Shabbat Greetings

There’ is a mystical teaching from the Zohar (collection of writings) that there is a gentle thread that runs through this season of the Jewish year. This is a thread of building, tending, and trusting that can hold together the closing chapters of Leviticus, the teachings of this week’s double portion, Behar-Bechukotai (Leviticus 25:1-27:34), the spirit of Mother’s Day, and these final days of counting toward Shavuot.
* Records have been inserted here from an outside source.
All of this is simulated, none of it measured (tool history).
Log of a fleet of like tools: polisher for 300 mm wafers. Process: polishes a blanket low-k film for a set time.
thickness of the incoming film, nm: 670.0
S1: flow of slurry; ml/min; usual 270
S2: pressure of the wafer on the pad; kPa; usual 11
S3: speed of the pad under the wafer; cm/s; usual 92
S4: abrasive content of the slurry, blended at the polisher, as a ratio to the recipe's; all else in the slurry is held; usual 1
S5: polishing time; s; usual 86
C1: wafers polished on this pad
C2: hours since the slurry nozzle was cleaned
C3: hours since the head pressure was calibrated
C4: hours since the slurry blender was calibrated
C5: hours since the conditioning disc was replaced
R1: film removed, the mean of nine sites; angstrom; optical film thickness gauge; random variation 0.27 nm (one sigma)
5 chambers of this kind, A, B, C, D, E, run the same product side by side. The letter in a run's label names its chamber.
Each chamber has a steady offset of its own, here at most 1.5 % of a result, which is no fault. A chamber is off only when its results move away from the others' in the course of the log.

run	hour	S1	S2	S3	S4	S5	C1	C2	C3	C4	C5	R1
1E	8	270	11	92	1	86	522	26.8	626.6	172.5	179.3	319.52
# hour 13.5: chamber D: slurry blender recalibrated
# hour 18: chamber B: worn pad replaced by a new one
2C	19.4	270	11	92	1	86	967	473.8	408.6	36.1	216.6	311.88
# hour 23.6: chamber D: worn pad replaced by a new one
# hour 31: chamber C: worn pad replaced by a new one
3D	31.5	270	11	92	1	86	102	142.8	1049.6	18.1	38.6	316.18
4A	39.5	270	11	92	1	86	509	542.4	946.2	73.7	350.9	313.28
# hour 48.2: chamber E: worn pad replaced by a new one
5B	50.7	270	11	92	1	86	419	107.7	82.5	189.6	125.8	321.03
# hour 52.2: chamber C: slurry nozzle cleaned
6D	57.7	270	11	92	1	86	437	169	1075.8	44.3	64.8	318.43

At the end of Leviticus, the Torah speaks in a voice that is both firm and caring. It reminds us of covenant, of the way our choices shape the kind of world we live in. There are blessings when we live with care and responsibility, and words of rebuke when we lose our way. But even there, the Torah does not end in despair. It ends with the possibility of return, with the assurance that the relationship is never fully broken.

Behar teaches us about rest, about the land pausing, about release, about trusting that we are not the only ones holding everything together. Bechukotai speaks of consequences, but also of repair. Together, they describe a life that includes effort, limits, accountability, and hope. At the same time, we are in these final days of counting the Omer, moving steadily toward Shavuot. Each day is a small step. Nothing dramatic. Just counting, noticing, preparing. It is a practice that reminds us that growth often happens quietly, over time. We do not rush toward revelation; we ready ourselves for it.

And alongside all of this comes Mother’s Day, a moment that can invite us to reflect on care in its many forms. Mothering is not only about giving; it is also about guiding, setting boundaries, and sometimes allowing space. It holds both tenderness and strength. In many ways, it echoes the Torah’s own voice in these portions: loving, but also honest about what we need in order to live well.

Taken together, these days offer a gentle teaching. Care is not always soft. Sometimes it asks us to pause, to step back, to make room for rest. Sometimes it asks us to be truthful about what is working and what is not. And sometimes it simply asks us to keep showing up, one day at a time, as we do with the Omer.

If you are feeling stretched or uncertain, these texts offer a kind of reassurance: you do not have to do everything at once. You can take one step, and then another. You can build a life, a relationship, a sense of self slowly, with patience. And if you are thinking about those who have cared for you, whether in ways that felt steady or complicated, this can be a time to hold that with gentleness. Care, like covenant, is rarely perfect. But it can still be real, still be meaningful, still shape who we become.

As we approach Shavuot, we might ask: what kind of space am I creating within myself? Am I making room for learning, for connection, for something sacred to enter? May these days be a time of quiet preparation. A time to honor the care we have received and the care we offer. A time to trust that even small steps matter. And a time to remember that, like the covenant at the end of Leviticus, we are always invited to begin again. Chazak, chazak, v’nitchazek – Be strong, stay strong, and together we will strengthen one another.